Stone-Ordean-Wells Mills

The Stone-Ordean-Wells Mills ca. 1926, photographer unknown. [Image: UMD Martin Library]

4832 Grand Avenue | Architect: Unknown | b. 1924 | Extant

William Stone was lured to the Zenith City by his brother, Jay Cooke agent George C. Stone, in 1872 to operate a merchant dock named for Cooke’s brother Pitt. He also began building warehouses to store “flour, feed, salt, lime, iron ore and general produce” intended for the wholesale trade. Stone later turned his focus to the wholesale enterprise, incorporating Wm. R. Stone & Company Wholesale Grocers in 1880. In 1882, when the population reached 12,000, Stone was the village’s only wholesale grocer and took on Albert Ordean as a partner. Stone-Ordean Wholesale Grocers thrived in Duluth, first along South Lake Avenue and later along South Fifth Avenue.

In 1896 the firm merged with Michigan’s Wells-Stone Mercantile to become Stone-Ordean-Wells (SOW). Throughout the years SOW distributed groceries with brand names including Stone, Nokomis, Hiawatha, and Bluebird Express. The company enjoyed branch offices in North Dakota, Montana, and Minneapolis and distributed in Michigan’s Upper Peninsula, Wisconsin, the Dakotas, Montana, Wyoming, and eastern Idaho.

By 1911 SOW was producing so much coffee it constructed a modest manufacturing mill at 214-216 West Michigan Street to grind spices, sugar, peanuts, and coffee, which SOW first began began advertising locally under the “Empress” label in 1905. A 1915 ad for Empress Coffee stated that “four years ago Empress was unknown; today it is the biggest selling high quality coffee throughout the great Northwest.” That year the company opened a larger mill a block west at 332 W. Michigan Street. The four-story facility ground coffee until 1923, when the milling operation moved to West Duluth.

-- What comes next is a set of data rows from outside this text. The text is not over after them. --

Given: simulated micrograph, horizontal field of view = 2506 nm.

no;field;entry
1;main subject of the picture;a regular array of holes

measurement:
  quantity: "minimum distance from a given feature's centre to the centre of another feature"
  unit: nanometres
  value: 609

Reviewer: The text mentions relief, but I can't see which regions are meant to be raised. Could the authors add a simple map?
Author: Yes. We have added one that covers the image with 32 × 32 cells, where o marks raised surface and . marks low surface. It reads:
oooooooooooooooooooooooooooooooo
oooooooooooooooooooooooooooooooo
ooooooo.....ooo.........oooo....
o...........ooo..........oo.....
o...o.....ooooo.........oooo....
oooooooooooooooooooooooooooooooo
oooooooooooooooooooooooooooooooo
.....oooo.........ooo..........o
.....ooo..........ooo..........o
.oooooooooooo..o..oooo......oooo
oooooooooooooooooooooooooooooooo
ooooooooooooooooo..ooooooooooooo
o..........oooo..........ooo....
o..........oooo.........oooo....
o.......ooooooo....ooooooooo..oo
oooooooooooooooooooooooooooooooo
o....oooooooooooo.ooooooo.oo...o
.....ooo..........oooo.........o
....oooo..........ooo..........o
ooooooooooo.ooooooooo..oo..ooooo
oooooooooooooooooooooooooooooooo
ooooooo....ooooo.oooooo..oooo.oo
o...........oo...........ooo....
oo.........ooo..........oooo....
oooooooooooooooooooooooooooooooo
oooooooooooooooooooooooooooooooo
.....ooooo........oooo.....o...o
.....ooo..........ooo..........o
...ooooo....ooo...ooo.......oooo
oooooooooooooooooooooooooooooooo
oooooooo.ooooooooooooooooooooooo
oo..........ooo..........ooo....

The firm constructed a four-story mill faced in brown brick with cement trim containing about 48,000 square feet of workspace along Grand Avenue. Its design essentially follows the Chicago Commercial style, but with eclectic ornamentation including Neo-Gothic tower buttresses between the building’s piers, large entrances topped with three-center arches, and a prominent cornice that carried the Stone-Ordean-Wells name along the Grand Avenue façade. By 1928 it was cranking out about 3.5 million pounds of Empress Coffee a year. But Stone-Ordean-Wells did not survive the Great Depression, and the facility was vacant by 1940.

During World War II, the building briefly served as the Duluth home of the U.S. National Youth Administration, and in 1945 it became the Oliver Mining Company’s research laboratory. Oliver moved out in the 1960s and by 1970s it had become home to Duluth’s Chroma-Glo Company, a screen-printing firm that turned to developing and providing products for the image-transferring industry. The company, known as Ikonics since 2002, still thrives in Duluth.